Then it came back around
This week I had an appointment I'd driven twenty-five minutes for. I got there and found out I'd been double-booked and sent away. This time it was an instant opportunity to let someone else off the hook. To say it happens, no issue. I even told her I'd missed a class myself the week before and how awful it felt, but that it happens to all of us.
She was glad it was me. And honestly, so was I, because it felt like the universe had rebalanced something. The karma had adjusted. I'd let people down, and then I was let down. I was given grace, and then I gave grace, and somehow all of it felt right with the world. Things have a funny way of circling back, if you let the experience teach you the lesson while you're in it.
What actually changed
It's a fairly ordinary story. But the difference between expecting other people to live up to the impossibly high standards I used to hold myself to, for no good reason, and recognising the human in each of us, is enormous. We all make mistakes. And it's in seeing that we're all the same in that way that we can give each other room to make them. They can be frustrating, sure. But isn't that the whole challenge of being human? Choosing which version of yourself you want to be, living it, and believing it until it starts to feel natural.

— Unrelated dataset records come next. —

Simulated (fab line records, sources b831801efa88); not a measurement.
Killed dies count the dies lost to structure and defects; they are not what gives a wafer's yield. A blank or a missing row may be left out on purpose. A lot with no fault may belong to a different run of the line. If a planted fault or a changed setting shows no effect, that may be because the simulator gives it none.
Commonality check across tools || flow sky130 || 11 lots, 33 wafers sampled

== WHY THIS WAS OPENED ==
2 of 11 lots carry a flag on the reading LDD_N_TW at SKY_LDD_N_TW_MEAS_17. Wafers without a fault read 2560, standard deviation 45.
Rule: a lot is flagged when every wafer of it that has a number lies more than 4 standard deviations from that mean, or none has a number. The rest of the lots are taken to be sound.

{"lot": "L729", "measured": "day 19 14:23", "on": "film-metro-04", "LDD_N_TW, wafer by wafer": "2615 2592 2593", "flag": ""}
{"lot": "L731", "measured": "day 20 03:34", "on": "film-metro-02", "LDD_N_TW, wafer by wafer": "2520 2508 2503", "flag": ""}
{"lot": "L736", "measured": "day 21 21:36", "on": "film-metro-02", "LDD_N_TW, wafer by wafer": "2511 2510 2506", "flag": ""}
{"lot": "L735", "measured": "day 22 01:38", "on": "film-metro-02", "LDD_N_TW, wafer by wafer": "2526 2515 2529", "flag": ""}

This wasn't a conscious decision I made one day. It was something I only saw clearly by comparing this experience to the one before it. And it's not that I needed to make a mistake first in order to learn this, although it would be fine if that were true. It was that in choosing how I let something affect me, I was able to let it move through and then go.
It was awful that I let people down. I felt every bead of sweat, every heart palpitation. And then I moved through it without suppressing it, without trying to navigate it away before it had finished. I owned it enough for it to move all the way through me, and then it released. That's what created the space to be okay with someone else's humanness when it was my turn to receive it.